Inspiration can come from the most interesting places. A beach at sunset, a forest with the late afternoon sun piercing through the tree tops, a New York City housing project ...
"What?" you ask. A housing project? Yes, indeed.
After I drop my son off at pre-school, I walk down Nostrand Avenue to pick up my car from wherever my husband has parked it that day (stopping off first, of course, at Dunkin Donuts for a infusion of caffeine). My walk brings me past the Sheepshead Bay/Nostrand Houses, a 34-building New York City Housing Authority development built in the late 1940s.
The development is designed in the "modernist, tower-in-the-park style" popular during the post-war decades. The buildings are blocky, 6-story red brick, set among emerald lawns planted with oak, sycamore and young fruit trees.

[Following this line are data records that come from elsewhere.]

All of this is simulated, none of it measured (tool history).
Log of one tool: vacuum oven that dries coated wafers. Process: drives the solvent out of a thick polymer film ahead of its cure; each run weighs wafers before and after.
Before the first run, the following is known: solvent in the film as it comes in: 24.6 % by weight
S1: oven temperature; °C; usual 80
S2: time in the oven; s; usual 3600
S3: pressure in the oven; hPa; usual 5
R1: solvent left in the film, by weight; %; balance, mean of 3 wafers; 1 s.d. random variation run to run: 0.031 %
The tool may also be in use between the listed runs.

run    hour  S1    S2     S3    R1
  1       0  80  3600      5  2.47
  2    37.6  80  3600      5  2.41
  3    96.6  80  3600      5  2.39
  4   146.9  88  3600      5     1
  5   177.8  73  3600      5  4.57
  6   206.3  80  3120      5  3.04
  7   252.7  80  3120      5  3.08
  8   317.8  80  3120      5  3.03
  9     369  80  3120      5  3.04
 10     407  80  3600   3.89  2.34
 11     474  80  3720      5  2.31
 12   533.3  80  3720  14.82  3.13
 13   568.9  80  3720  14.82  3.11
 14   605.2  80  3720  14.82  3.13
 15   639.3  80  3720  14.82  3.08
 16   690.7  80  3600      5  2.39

At various corners and entrances, there are red brick columns with stone finials. Set into the brickwork are bas-relief squares with stylized oak leaves.
Something about those oak leaves really caught my attention one morning. The way the early-morning sun emphasized the shadows and highlights made me think of Aran sweaters, and all those lovely textured cables. I got an inspiration for a sweater..
Now, I'm no fashion designer, and I'm even less of an illustrator. But this sweater nagged at me. And I knew that if I didn't put something down on paper, I would lose the idea before I was ready to knit it. So off to the library I went, to borrow books about figure drawing for fashion design. And with a lot of tracing paper, a ton of patience, and much erasing, I came up with the following sketch:
It's hardly Project Runway material, but at least I have a starting point. Now all I have to do is figure out how to actually design the sweater, and I've got it made.